Things are just, not easy, lately.  I have suddenly come to the realization that I have been hiding.  A lot.  Last week I was exposed beyond my comfort zone.  Today, I am tired and frustrated.  I just want to feel like the lady in the commercial or the person walking up our road.  To open a jar or bottle without turning my back so the difficulty I am having can't be seen.  Truth is, I am having trouble swallowing that pep talk.


Last week we spent several days camping with some wonderful friends.  There are only so many times in a day I can do the "act normal" thing by popping in and out of chairs like it's nothing at all.  I was slow, careful and clearly uncomfortable.  Not just physically uncomfortable either.  This was pure exposure.  I was already pushing a bit and when I pushed harder, frustration and pain set in worse. I couldn't hide.  I wanted to be everywhere, do everything and I didn't want anyone to see how badly it bothered me that I couldn't keep up.  My little guy started swimming for the first time without a vest.  "He just took off like he had always done it." My heart sank.  I wasn't there.

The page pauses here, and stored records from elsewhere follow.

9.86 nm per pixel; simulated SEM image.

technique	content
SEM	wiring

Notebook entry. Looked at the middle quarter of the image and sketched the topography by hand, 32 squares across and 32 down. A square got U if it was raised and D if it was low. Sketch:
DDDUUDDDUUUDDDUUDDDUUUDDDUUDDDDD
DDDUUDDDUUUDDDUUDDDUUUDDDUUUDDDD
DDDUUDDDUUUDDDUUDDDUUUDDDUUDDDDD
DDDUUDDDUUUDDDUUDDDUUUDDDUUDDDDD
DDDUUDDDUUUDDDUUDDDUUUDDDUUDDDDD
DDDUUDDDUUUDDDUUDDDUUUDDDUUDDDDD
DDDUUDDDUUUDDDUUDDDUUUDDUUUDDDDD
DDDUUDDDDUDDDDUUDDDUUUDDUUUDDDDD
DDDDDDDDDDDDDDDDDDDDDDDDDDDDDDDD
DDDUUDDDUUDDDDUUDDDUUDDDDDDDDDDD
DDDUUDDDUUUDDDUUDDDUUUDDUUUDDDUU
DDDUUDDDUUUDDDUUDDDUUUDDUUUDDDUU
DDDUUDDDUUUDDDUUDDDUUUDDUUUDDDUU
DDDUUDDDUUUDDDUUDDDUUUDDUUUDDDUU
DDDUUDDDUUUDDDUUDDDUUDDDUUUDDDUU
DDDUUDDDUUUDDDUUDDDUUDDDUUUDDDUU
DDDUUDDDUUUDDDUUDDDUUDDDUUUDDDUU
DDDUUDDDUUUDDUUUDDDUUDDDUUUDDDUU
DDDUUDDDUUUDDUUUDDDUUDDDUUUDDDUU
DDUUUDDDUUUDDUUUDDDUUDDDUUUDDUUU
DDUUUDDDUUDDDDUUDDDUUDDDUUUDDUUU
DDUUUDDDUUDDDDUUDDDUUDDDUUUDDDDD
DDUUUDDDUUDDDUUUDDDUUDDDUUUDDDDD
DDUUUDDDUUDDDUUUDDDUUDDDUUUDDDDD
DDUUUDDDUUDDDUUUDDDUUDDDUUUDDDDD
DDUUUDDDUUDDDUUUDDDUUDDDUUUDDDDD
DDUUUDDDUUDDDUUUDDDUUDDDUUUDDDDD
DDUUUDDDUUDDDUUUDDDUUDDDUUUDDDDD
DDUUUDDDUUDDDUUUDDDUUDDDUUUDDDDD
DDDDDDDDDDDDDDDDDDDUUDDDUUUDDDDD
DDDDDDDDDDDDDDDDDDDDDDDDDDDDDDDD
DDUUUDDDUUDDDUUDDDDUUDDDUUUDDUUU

'Suck it up.  They are having fun.  This isn't about you. It's about them.  So, just smile, suck it up and act like it doesn't bother you at all.' I do this ALL the time.  I do not want my children to look back and remember their childhood by the way I feel every day.  I don't want to ruin it for them.  I don't want to ruin anything for anyone.  Ever.

At one point during the trip, my feet and ankles began to swell terribly.  I was silently relieved.  A physically visual sign that I was "unable".  For once, I didn't have to say or explain for something that nobody can really ever see.  I didn't have to push now and pay later. It was hard to miss my feet.  Just leave me alone and stop asking.  Stop making me say, "no thank you (ie, I can't)"  Stop making me realize my failures.  My limitations.  Stop making me feel like I am not doing enough, lazy.  Stop making me wonder what it is you are really thinking.  Please. Stop.  Stop making me feel you are disappointed in me.  Stop making me realize how disappointed I am in myself.  Please stop, because you are making it hard for me to keep this smile on my face and act like it is all good.  Please, go have fun.  I appreciate your wanting so badly for me to be there, but don't make me say it again.  No thank you (I can't).   It was so hard.

In the safe walls of my home, I had been putting on the greatest act ever (ha!  I was raised for this!).  Those few moments we spent at the door chatting.  Yep.  I looked great.  Close the door.  Standing there outside in the heat. No problem.  Go inside.  Close the door.  I sound quite chipper on the phone, on facebook.  It's not fake.  That's me trying to find all the fun and positive (and truly enjoying it as much as possible).  Who wants to here and see the other side? God knows, if I am trying to hide from it, why would anyone want to hear it?  Or see it? I just don't want to be seen as the person I can be when I am not "on".  I do this all day long.  To the point where I start lying to myself and denying the much needed rest.  I can't keep up.

I do my daily job pretty well.  And seriously, I am far better than I was just this past fall.  In fact, I don't believe I have slipped back that far since new meds have been tried.  I am so thankful for that.  I really am. It's the new things that come up.  The yo-yo factor.  I am tired.  And what I find is that I am most tired of pretending it's not as bad as it sometimes can be.  And I don't want to be bitter.  I just want to be better.  I put so much energy into the day that by the time night comes...I am simply exhausted and there is no hiding from what is really going on.  In the morning, it starts all over again. By 10am I start to move more freely and make the most of that movement until later.

What I learned from all this, believe it or not, is that I actually am not all that well.  For real.  I believe it.  Because when it came down to it, last week, I wasn't able to keep up.  I had limitations.  It's time to be more aggressive and honest with my next doctors appointment.  It's time to start fighting harder for what I want and not be afraid of what they are thinking.  I am NOT weak.  This is very real.  And though the course of treatment has proven helpful.  It's not good enough.  I demand more.  I don't want to feel naked any more.